Thu | Dec 12, 2019

Dancehall Grammy category would set us back – Cooper - Expert says reggae and dancehall should not be separated at the Grammys

Published:Friday | March 1, 2019 | 12:17 AMSade Gardner/Gleaner Writer
Cooper
Spice
1
2

A Grammy Award is highly revered as the ultimate milestone for many musicians, even 61 years after the event was birthed. The category Best Reggae Album was formalised by the Recording Academy in 1992, but some Jamaicans still believe a dancehall category should added to the list of awards.

Interim chairman of the Jamaica Reggae Music Industry Association (JaRIA), Michael ‘Ibo’ Cooper, said lobbying for the new category would be detrimental to the progression of Jamaican music.

“We don’t need a dancehall category at the Grammys; that would set us back,” Cooper said. “Dancehall people are being fooled about separating dancehall from reggae. Dem seh, ‘Oh, that (reggae) a old people style’. They are not standing on what was there before. If you look at reggae as an umbrella category and dancehall as an offspring, it’s an easier move than trying to build from scratch.”

Cooper was addressing JaRIA’s Reggae Open University, held at Grafton Studios in Vineyard Town recently.

He added that the inclusion of a dancehall category would stir controversy regarding the true meaning of ‘dancehall’.

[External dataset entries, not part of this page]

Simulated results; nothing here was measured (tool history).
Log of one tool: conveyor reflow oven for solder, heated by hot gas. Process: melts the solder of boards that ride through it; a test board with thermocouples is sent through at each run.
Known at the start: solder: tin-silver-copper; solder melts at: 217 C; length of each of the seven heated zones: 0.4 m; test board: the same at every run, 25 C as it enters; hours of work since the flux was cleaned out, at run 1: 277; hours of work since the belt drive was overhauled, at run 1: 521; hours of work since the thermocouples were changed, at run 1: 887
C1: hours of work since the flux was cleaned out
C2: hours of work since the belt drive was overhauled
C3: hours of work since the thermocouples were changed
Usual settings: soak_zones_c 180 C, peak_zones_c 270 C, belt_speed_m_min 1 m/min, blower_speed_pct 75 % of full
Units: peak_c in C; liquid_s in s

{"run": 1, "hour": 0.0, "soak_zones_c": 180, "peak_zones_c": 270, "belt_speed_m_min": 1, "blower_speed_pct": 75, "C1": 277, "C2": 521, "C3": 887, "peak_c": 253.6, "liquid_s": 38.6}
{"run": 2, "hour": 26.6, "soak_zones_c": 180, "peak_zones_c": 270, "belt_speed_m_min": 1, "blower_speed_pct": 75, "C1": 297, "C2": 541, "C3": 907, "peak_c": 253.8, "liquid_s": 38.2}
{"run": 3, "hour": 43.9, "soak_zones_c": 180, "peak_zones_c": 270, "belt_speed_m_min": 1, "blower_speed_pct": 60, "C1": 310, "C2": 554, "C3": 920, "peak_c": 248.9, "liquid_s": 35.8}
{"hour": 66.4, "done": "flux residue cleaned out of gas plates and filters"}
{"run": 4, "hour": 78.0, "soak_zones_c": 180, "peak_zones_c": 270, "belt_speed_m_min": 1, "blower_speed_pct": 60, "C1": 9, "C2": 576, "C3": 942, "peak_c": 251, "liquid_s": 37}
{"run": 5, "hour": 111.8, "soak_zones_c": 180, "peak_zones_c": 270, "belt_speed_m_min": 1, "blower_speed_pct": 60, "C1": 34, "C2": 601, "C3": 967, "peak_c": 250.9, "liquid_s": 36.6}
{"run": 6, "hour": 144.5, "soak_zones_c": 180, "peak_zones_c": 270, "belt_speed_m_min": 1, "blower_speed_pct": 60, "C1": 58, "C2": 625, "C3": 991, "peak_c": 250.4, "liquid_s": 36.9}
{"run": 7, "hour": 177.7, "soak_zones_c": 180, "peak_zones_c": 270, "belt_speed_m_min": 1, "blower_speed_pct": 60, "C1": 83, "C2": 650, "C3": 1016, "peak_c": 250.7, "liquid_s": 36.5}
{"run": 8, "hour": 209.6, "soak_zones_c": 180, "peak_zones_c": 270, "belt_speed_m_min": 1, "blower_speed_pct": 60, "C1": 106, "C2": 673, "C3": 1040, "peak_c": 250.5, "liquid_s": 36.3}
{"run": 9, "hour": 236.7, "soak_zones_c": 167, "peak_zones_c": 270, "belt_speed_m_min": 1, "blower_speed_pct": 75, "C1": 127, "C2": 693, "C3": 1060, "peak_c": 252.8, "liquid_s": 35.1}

“We’re always trying to create something instead of focusing on what we have and building that. You know how long rocksteady lasted for?” he asked. “Three years, because in those days, we were always trying to create another thing. With dancehall, people feel like it should sound a particular way, so it wouldn’t be long before people say, ‘Well, this is not dancehall because it don’t sound like this or that’.”

Some dancehall entertainers have copped the prestigious award for hybrid works, Shabba Ranks being the first in 1992 for his album As Raw As Ever.

He repeated the feat the following year with the set X-Tra Naked , and Shaggy was next in 1996 with Boombastic.

Beenie Man’s Art & Life copped the trophy in 2001, and Sean Paul was the last to receive the Grammy for a heavily dancehall-laced album in 2004, with Dutty Rock.

Dancehall artiste Spice told THE STAR newspaper in January that she would like to be the catalyst for a dancehall Grammy category before she retires.

“I definitely wanted to walk away with a Grammy. I wanted to put dancehall in a category because it’s not there. I wanted to be that person to put dancehall in the category. I don’t think it’s impossible; I just think time is running out,” she said.

Cooper said that Spice has the package to be a Grammy winner in the reggae category.

“If Spice works her game right internationally, tours, promotes properly, and has a good relationship with media and publicity, she will win a reggae Grammy,” he said. “If she wins a reggae Grammy, it does not mean she’s a part of the reggae revival. The youths have come and make it seem like reggae is about Rasta singing about the pope and dancehall is another thing; that’s not the case.”